BLE security relies heavily on the pairing process, which establishes shared encryption keys between devices. The weakest pairing method, "Just Works," provides no protection against man-in-the-middle (MITM) attacks because it performs no user authentication. Even with numeric comparison or passkey entry methods, vulnerabilities have been demonstrated. The KNOB (Key Negotiation of Bluetooth) attack forces devices to use reduced-entropy encryption keys, while the BLURtooth vulnerability allows key overwrites across BLE and Classic Bluetooth.
Common BLE attack techniques include passive eavesdropping on unencrypted advertisements and characteristics, GATT (Generic Attribute Profile) enumeration to discover exposed services and sensitive data, replay attacks using captured BLE packets, and spoofing attacks where an attacker impersonates a legitimate device. Tools like Ubertooth, BTLE-Sniffer, GATTacker, and nRF Connect facilitate BLE security testing.

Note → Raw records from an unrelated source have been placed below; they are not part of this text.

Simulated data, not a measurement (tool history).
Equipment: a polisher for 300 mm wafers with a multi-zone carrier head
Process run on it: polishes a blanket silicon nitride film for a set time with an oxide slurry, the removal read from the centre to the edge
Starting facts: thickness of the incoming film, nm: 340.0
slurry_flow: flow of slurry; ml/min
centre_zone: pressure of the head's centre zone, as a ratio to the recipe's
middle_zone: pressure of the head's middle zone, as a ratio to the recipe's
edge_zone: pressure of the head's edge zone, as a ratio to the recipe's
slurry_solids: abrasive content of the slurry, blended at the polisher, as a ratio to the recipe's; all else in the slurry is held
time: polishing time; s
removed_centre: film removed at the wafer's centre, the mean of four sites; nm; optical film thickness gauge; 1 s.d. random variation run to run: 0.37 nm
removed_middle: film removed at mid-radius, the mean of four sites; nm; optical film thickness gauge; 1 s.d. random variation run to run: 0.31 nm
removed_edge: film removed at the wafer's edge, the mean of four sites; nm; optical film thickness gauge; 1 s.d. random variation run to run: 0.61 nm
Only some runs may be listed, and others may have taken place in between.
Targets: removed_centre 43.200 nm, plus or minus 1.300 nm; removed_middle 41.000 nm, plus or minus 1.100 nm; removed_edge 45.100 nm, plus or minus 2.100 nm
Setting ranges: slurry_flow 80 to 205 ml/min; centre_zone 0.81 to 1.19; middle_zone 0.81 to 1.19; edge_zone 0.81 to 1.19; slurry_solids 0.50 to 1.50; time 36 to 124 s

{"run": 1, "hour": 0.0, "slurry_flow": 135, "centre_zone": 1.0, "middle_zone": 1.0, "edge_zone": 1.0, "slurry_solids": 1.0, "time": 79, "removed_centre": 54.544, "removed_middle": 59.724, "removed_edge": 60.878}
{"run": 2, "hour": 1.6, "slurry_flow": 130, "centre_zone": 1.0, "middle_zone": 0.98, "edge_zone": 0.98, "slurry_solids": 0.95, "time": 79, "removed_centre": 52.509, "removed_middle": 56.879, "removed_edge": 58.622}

Securing BLE deployments requires enforcing Secure Connections pairing (LE Secure Connections introduced in Bluetooth 4.2), implementing application-layer encryption rather than relying solely on link-layer security, minimising data exposed through GATT characteristics, randomising BLE MAC addresses to prevent tracking, and disabling unnecessary BLE services on devices when not in active use.